How does one write like that? I though of the old Isaac Babel line about Tolstoy — that if the world could write itself, it would write like Tolstoy. Perhaps not the world, then, but just the East of England? It practically short-circuited my critical faculty. Couldn’t I just coast along like this indefinitely?
But then the old doubts come back… Am I really so bourgeois as to settle for this oblique critique?
I think I am, for the picture of Rings of Saturn as a reflection on England’s imperial past is incomplete, just as Der Mann ohne Eigenschaften is only partially about the fall of the Austro-Hungarian Empire and the party that never arrives.
The rings of Saturn are made of dust. Well, cosmic dust; most particles measure between one centimeter and ten meters. It’s mostly water. The rings are constantly in motion, shifting, larger accreted structures forming and falling apart. The rings of Saturn are a process of formation and decay.

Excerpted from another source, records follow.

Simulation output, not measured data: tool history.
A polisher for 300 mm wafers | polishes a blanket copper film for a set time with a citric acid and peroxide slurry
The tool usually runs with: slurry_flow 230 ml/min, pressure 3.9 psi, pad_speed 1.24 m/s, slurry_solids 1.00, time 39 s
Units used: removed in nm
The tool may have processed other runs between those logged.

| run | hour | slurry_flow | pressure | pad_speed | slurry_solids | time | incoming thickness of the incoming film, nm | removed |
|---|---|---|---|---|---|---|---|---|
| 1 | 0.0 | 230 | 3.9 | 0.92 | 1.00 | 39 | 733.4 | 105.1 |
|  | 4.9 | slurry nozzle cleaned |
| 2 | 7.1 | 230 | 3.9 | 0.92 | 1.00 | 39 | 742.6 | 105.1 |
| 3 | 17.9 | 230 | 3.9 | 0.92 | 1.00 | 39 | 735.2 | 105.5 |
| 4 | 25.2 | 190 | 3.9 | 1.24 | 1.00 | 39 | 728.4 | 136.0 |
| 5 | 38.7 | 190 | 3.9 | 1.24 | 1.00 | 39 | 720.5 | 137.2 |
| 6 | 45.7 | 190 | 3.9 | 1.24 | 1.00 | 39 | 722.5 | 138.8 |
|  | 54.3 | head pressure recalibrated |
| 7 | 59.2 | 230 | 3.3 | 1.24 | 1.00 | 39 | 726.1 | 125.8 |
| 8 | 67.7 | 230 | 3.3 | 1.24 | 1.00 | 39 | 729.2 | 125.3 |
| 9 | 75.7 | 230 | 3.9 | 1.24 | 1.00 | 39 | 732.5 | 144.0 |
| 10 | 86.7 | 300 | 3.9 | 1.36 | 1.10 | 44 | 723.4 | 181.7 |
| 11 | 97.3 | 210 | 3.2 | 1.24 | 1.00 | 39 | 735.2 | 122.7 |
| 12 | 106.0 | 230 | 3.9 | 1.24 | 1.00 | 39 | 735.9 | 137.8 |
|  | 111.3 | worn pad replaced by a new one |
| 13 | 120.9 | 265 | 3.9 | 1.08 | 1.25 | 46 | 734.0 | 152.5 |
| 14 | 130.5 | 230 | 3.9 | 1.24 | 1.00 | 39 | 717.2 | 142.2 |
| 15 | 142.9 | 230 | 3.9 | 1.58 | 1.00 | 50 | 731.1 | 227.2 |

Perhaps Rings of Saturn is about decay. If it is, then formation cannot be far behind. If, on the one hand, Sebald writes of a decaying empire, he is also writing with the other hand of a formation that is at once a personal memory and something more, something public. Yes, memories decay. Like the recurring drama of Thomas Browne’s skull and the development of his natural philosophy, the memories of the past themselves decay, just as nature itself is slain in the writing of natural philosophy. But their decay, insofar as it is recorded, constitutes in the act of negation also the formation of a new memory, of a new document, of a new historical object that appears in the eye of the present and gives the new times their meaning, significance, and trajectory. It could be that this is the dialectic, the superficial contradiction between historical discontinuities and the sublated continuity of these discontinuities in time.
Sebald writes an empire in decay, but that is not all. In this writing, there is something nascent, without a word. This something is a wordlessness for what comes after the fall. It is a silence that cannot be articulated because it is the future and articulating it beyond mere possibilities would mean its annihilation-as-the-future in favor of what can be said about the present.
“Tell me more, Aunt Ashburnham, please tell me more,” Sebald puts these words into the mouth of a hand-wringing boy from a Swinburne painting just before climbing to Dunwich Heath, “forlorn above the sea.” We are always asking for more and somehow getting it while still being denied the explicit analysis our more scholarly instincts demand. And all for the better! How often I’ve wanted to deny that pesky pedant in favor of poetry — and how well Sebald achieves this poetics without sacrificing realism on the alter of the symbolic.
If there is a fault to Sebald’s work it is perhaps that he is too consciously aloof — that he has lost himself so fully in the writing that he has forgotten that he is lost and so acts as if he remains outside of what is all around him. We are never quite sure of the position of the text, if it is indeed critical, if it is simply a documentary, if it is somehow complicit.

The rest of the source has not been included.